[Gambas-user] Parallel Port - Illegal Seek -
Doriano Blengino
doriano.blengino at ...1909...
Thu Apr 8 10:00:59 CEST 2010
mike ha scritto:
> On 04/07/2010 02:47 PM, nando wrote:
>
>> Seek will not change the address.
>>
>>
>> ---------- Original Message -----------
>> From: Doriano Blengino<doriano.blengino at ...1909...>
>> To: nando_f at ...951..., mailing list for gambas users
>> <gambas-user at lists.sourceforge.net>
>> Sent: Wed, 07 Apr 2010 11:06:42 +0200
>> Subject: Re: [Gambas-user] Parallel Port - Illegal Seek -
>>
>>
>>
>>> nando ha scritto:
>>>
>>>
>>>> Using SEEK is not correct.
>>>> If you think of the parallel port as a file, you cannot seek.

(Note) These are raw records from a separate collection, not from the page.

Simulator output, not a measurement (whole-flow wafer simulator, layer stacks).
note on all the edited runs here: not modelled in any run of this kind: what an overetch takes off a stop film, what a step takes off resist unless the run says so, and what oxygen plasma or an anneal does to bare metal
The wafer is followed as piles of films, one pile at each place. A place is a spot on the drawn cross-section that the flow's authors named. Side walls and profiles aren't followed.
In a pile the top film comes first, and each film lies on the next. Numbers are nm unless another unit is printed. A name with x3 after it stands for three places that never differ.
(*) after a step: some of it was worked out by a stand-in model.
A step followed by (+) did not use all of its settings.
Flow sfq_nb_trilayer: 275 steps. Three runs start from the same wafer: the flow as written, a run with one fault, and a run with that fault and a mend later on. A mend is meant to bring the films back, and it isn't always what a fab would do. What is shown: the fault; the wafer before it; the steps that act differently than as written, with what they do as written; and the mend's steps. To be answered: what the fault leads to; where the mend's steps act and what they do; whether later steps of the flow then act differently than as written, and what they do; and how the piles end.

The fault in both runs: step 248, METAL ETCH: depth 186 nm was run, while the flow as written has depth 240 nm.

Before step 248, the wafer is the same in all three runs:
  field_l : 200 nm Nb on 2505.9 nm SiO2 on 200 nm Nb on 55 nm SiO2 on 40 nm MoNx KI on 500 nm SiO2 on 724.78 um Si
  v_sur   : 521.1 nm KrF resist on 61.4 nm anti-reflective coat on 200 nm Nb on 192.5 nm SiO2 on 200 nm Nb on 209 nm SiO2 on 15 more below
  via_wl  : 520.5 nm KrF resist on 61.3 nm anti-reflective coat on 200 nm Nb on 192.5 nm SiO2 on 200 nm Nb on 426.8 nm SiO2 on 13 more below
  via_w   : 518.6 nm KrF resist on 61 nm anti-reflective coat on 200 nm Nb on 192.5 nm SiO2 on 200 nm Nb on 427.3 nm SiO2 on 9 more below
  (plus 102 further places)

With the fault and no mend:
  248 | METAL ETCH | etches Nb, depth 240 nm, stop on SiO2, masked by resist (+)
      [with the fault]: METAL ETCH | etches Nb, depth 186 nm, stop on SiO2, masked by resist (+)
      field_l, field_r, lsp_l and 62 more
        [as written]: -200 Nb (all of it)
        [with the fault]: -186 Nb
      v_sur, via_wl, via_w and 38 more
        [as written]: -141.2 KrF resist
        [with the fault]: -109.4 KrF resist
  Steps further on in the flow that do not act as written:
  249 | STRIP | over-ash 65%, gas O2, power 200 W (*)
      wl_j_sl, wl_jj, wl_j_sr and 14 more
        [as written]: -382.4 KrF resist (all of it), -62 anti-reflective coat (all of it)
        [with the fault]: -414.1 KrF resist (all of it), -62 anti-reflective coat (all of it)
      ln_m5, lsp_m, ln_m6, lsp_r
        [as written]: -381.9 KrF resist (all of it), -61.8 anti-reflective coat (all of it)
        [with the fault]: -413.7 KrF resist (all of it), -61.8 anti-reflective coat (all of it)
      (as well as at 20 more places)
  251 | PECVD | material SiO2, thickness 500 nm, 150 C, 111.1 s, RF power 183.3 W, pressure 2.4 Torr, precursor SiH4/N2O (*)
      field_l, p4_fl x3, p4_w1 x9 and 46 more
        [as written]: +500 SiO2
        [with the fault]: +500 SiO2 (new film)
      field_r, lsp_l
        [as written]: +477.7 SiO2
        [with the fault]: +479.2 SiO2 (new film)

>>>> It doesn't make sense.
>>>> You can only read and write.
>>>> What are you trying to accomplish ?
>>>> -Fernando
>>>>
>>>>
>>>>
>>> He is trying to do low level access to the parallel port, which has 3
>>> hardware addresses.
>>> In that respect, seek() would make sense to select which IO address to
>>> read from/write to.
>>> Whether this works or not, depends on how the kernel driver interprets
>>> the seeks, but the following listing makes it clear that somewhere
>>> (other OSes?) this behavior works.
>>> The error could also arise from other problems: permissions, missing
>>> modules, wrong major/minor numbers and so on...
>>>
>>> Regards,
>>> Doriano
>>>
How already stated in a previous email, it is possible to access I/O
ports in different manners.
After a research, I discovered two viable ways - direct access (I don't
know if gambas has I/O instructions), and /dev/port, which is a device.
In this last case seek() is used to address a port.
From http://tldp.org/HOWTO/IO-Port-Programming-2.html :
>
> Another way to access I/O ports is to |open()| |/dev/port| (a
> character device, major number 1, minor 4) for reading and/or writing
> (the stdio |f*()| functions have internal buffering, so avoid them).
> Then |lseek()| to the appropriate byte in the file (file position 0 =
> port 0x00, file position 1 = port 0x01, and so on), and |read()| or
> |write()| a byte or word from or to it.
>
> Naturally, for this to work your program needs read/write access to
> |/dev/port|. This method is probably slower than the normal method
> above, but does not need compiler optimisation nor |ioperm()|. It
> doesn't need root access either, if you give a non-root user or group
> access to |/dev/port| --- but this is a very bad thing... [about
> security]...
Using /dev/port can be problematic: can gambas do unbuffered I/O?
Other methods would be to use some external program or library (shared
object). If gambas does not have I/O (peek & poke), then an external
library is the most performant way, though not the simpler. Gambas can
interface with external libraries using EXTERNAL declaration.
Googling about this issue, I found some interesting page:
http://tldp.org/HOWTO/IO-Port-Programming-2.html
http://www.epanorama.net/circuits/parallel_output.html
http://www.faqs.org/docs/Linux-mini/IO-Port-Programming.html
http://cyberelk.net/tim/parport/parport.html
http://people.redhat.com/twaugh/parport/html/ppdev.html
The best way would be to write a gambas component, having either
internal I/O instructions (a C component) or relying to an external
library (a gambas component calling an external library; may be there is
something already done somewhere).
Hey, gambas gurus out there... someone has the time? I do not.